Full-Depth Precast Concrete Deck Panels

Full-depth precast concrete panels typically span the width of a bridge and are placed longitudinally adjacent to one another. The transverse joints between adjacent panels are often grouted, and post-tensioning may also be used to keep the transverse joint in compression. The deck panels are made composite with the steel girders through the use of shear studs. Block-outs in the panels are provided to allow for the placement of shear studs onto the top flange of the steel girder. Composite action between the deck and the girders is provided by shear studs that extend out of the girder and into the block-outs in the panels, once the block-outs are filled with grout. Figure 1 shows a bridge deck being constructed with full depth precast concrete deck panels, where the block-outs for the shear studs can be seen above the steel girders. Also shown in Figure 1 are block-outs for connecting the post-tensioning strands. The block-outs for the post-tensioning strands are at the panel joints, transversely across the width of the bridge.

After the precast deck panel is installed, it is set to the correct elevation with the use of leveling bolts that bear on the girder top flange, as shown in Figure 2. The transverse joints are then filled with grout. Once the grout reaches the required compressive strength the longitudinal post-tensioning strands are tightened (if post-tensioning is used in the design of the deck system). The shear studs are then welded to the girder top flange in the provided block-outs. The shear stud block-out, the haunch between the girder top flange and deck panel, and the post-tensioning ducts are filled with grout. A wearing surface or overlay is typically installed on top of the deck panel after all installation is complete, providing the necessary riding surface.

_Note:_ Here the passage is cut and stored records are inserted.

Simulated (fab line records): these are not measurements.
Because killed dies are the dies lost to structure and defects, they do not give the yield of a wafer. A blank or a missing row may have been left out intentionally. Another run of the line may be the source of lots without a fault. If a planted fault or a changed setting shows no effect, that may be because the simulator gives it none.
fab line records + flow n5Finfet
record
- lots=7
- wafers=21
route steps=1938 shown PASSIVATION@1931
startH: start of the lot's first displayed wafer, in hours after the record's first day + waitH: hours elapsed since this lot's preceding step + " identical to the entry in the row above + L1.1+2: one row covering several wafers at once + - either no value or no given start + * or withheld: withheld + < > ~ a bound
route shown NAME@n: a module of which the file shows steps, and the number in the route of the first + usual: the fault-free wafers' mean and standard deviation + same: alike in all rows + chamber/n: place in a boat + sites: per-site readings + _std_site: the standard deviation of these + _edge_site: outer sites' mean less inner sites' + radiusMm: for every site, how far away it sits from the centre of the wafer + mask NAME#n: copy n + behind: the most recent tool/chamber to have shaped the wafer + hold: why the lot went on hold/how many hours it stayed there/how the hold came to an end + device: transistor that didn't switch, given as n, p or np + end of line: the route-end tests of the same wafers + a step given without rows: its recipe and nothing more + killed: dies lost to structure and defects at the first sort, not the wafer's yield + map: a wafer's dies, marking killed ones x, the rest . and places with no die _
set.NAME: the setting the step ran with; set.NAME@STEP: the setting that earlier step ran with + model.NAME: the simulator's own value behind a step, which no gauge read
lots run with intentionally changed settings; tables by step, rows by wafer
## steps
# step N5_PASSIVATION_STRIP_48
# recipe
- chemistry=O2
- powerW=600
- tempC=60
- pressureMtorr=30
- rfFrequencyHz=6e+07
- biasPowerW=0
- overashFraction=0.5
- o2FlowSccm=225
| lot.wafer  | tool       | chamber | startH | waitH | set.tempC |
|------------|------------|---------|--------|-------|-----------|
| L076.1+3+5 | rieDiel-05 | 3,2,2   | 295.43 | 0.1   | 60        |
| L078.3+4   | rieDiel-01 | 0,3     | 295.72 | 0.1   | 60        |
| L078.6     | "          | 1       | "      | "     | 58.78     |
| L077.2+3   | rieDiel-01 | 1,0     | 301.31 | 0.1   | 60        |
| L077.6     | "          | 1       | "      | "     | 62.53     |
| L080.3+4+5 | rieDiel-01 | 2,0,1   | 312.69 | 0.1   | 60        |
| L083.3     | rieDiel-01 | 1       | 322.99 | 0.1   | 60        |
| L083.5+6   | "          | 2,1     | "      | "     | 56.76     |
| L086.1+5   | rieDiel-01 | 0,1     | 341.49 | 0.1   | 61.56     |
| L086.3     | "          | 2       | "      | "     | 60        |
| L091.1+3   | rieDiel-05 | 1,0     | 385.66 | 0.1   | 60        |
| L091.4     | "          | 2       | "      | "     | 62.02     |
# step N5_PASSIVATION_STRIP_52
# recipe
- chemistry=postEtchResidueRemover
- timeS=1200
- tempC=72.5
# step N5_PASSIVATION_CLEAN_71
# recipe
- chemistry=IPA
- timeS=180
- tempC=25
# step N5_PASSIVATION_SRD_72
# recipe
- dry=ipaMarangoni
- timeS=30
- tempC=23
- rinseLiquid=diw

Two particular design issues require due consideration by the engineer specifying the use of full depth precast concrete deck panels. One issue is related to the grout used in the shear stud blockouts. Given that the block-outs are located in areas of negative moment in the transverse direction of the deck, the grouted block-outs are susceptible to cracking. One method to reduce the potential for cracking is to use block-outs with rounded corners to prevent stress concentrations. Additionally, Article 9.7.5.3 of the AASHTO LRFD (7th Edition, 2014) states that upon completion of the post-tensioning, the block-outs should be filled with grout having a minimum compressive strength of 5.0 ksi at 24 hours. The designer should check to ensure that specified grout is capable of resisting the tensile stress caused by negative moment in the transverse direction of the deck.

The transverse joints between adjacent panels must be able to transfer wheel load shear forces and deck axial forces from flexure of the bridge. The transverse joint must also prevent the flow of water and corrosion causing materials through the deck. In practice, non-grouted and grouted transverse joints have been used. Non-grouted joints are typically match-cast at a precast concrete plant, and use a male-to-female shear key type joint with a thin neoprene sheet in between, and sealed with a polyurethane sealant. In some cases it has been found that even though the panels are match-cast, it is difficult to achieve a prefect fit in the field due to construction tolerances and elevation adjustments of the panels (5). This detail is used in conjunction with post-tensioning, in order to close the joint.

However, most joints used in practice are female-to-female shear key type joints that are filled with grout prior to post-tensioning taking place. Unlike joints that have male-to-female shear keys, the female-to-female joints allow for some adjustment related construction tolerances in the field, as the joint is not interlocking. A sketch of a typical female-to-female joint is shown in
Figure 3. The full depth of the female-to-female joint should be filled with grout, as placing grout only in the top portion of the joint can cause poor performance of the joint because of the reduced bearing area (6). Grout used in the transverse joint should be of high quality and have a high early strength, high bond capability, and low shrinkage. In fact, Article 9.7.5.3 of the AASHTO LRFD (7th Edition, 2014) states that the transverse joints are to be filled with a nonshrink grout having a minimum compressive strength of 5.0 ksi at 24 hours. Once the joint is grouted, longitudinal post tensioning can be tightened. Per Article 9.7.5.3 of the AASHTO LRFD (7th Edition, 2014), the minimum average effective prestress from the post-tensioning should not be less than 250 psi. The effective prestress is typically interpreted as the net prestress under loading. The post-tensioning places the joint in compression, which can help to prevent cracking due to applied loads and shrinkage, help prevent leakage of corrosive materials through the joint, and helps to keep the panels in compression under loading. In continuous span designs, the designer may elect to increase the post-tensioning to achieve the 250 psi effective stress under all loading conditions.